Review: "Tenchi Muyo! War On Geminar" - No Need For Kenshi?
All the girls love him, with most wanting to take advantage of both his body and his unnatural superpowers. He’s a sweet and kind guy, although a little oblivious, and is thrust into a world he doesn’t understand. His name is Tenchi Masaki- wait, no… this is about Kenshi Masaki, Tenchi’s half-brother. Kenshi has been ripped from his world and tossed to that of Geminar, where royalty thrives, men are scarce, and the Sacred Mecha Masters are praised over all. Can Kenshi survive a world unlike his own, and if not, what will be the death of him: mecha battles he’s unprepared for, or the women who want to use (and in some cases, abuse) him? Tenchi Muyo! War on Geminar brings viewers back to the Tenchiverse… or does it?

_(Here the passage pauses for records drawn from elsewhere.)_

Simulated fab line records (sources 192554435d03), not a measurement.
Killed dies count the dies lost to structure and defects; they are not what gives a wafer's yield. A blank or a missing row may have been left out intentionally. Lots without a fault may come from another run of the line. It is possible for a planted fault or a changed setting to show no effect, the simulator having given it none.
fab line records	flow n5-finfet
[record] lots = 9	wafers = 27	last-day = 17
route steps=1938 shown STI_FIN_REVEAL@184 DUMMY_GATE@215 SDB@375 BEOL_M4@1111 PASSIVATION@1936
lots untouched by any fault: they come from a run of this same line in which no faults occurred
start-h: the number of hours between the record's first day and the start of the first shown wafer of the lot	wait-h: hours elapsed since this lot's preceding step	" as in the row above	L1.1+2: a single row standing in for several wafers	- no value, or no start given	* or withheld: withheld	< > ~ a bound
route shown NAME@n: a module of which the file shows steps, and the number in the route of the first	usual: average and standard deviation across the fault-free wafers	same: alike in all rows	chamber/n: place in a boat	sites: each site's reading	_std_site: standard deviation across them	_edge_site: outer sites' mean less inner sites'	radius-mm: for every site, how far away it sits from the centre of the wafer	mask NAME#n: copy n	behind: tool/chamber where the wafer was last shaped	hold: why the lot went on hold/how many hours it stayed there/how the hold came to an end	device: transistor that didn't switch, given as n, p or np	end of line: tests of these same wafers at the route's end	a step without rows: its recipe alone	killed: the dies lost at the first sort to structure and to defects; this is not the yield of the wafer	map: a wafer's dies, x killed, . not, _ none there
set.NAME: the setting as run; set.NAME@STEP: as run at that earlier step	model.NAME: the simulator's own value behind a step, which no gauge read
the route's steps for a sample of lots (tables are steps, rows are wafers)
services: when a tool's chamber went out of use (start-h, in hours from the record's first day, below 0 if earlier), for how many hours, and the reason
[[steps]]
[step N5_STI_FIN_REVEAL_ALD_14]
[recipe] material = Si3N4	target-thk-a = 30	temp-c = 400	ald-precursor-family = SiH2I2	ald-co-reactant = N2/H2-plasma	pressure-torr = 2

The Tenchi franchise is one to love and embrace, for it’s good and bad faults. FUNimation recently reissued the “main three” series of Tenchi Muyo!, Tenchi Universe, and Tenchi In Tokyo, which all have their highs (amazing animation, well-built characters, or surprising drama) and lows (no Kiyone, weekly television problems, and debatable animation). While they also brought back the movies (and keep the spin off stories of Tenchi Muyo! GXP and Sasami Magical Girls Club available), there’s a whole chunk of Tenchi media absent from American shores, such as the two OVA specials, novels, and even another Sasami story or two.
War On Geminar is, to some extent, a Tenchi story, but it’s almost strained in connection. Yes, the character of Kenshi Masaki has already been established in Tenchi canon, and the series does fall into the timeline of the original series (taking place some 15 years after Tenchi Muyo! GXP), and the concept of the Light Hawk Wings does make an appearance, but there’s very little that actually makes it part of that universe. There’s no cabbits, no Galaxy Police, no mention of Jurai or even Earth. At most, Kenshi references his “sisters” (presumably the girls that hassle Tenchi) and there’s a fleeting glance of Washu (theoretically, the only character that wouldn’t age; no reason anyone would be interested in seeing where the girls are and what they look like fifteen years after we last saw them, right?)
The 13-episode series is spread out over two releases, each running 45 minutes or longer, and including DVD and Blu-ray copies. The first set contains a hard box that can contain the second release, which comes standard in a Blu-ray case with a sleeve (thankfully, FUNimation seems to have abandoned the practice of putting filler cardboard segments to make these sets fit in with DVDs)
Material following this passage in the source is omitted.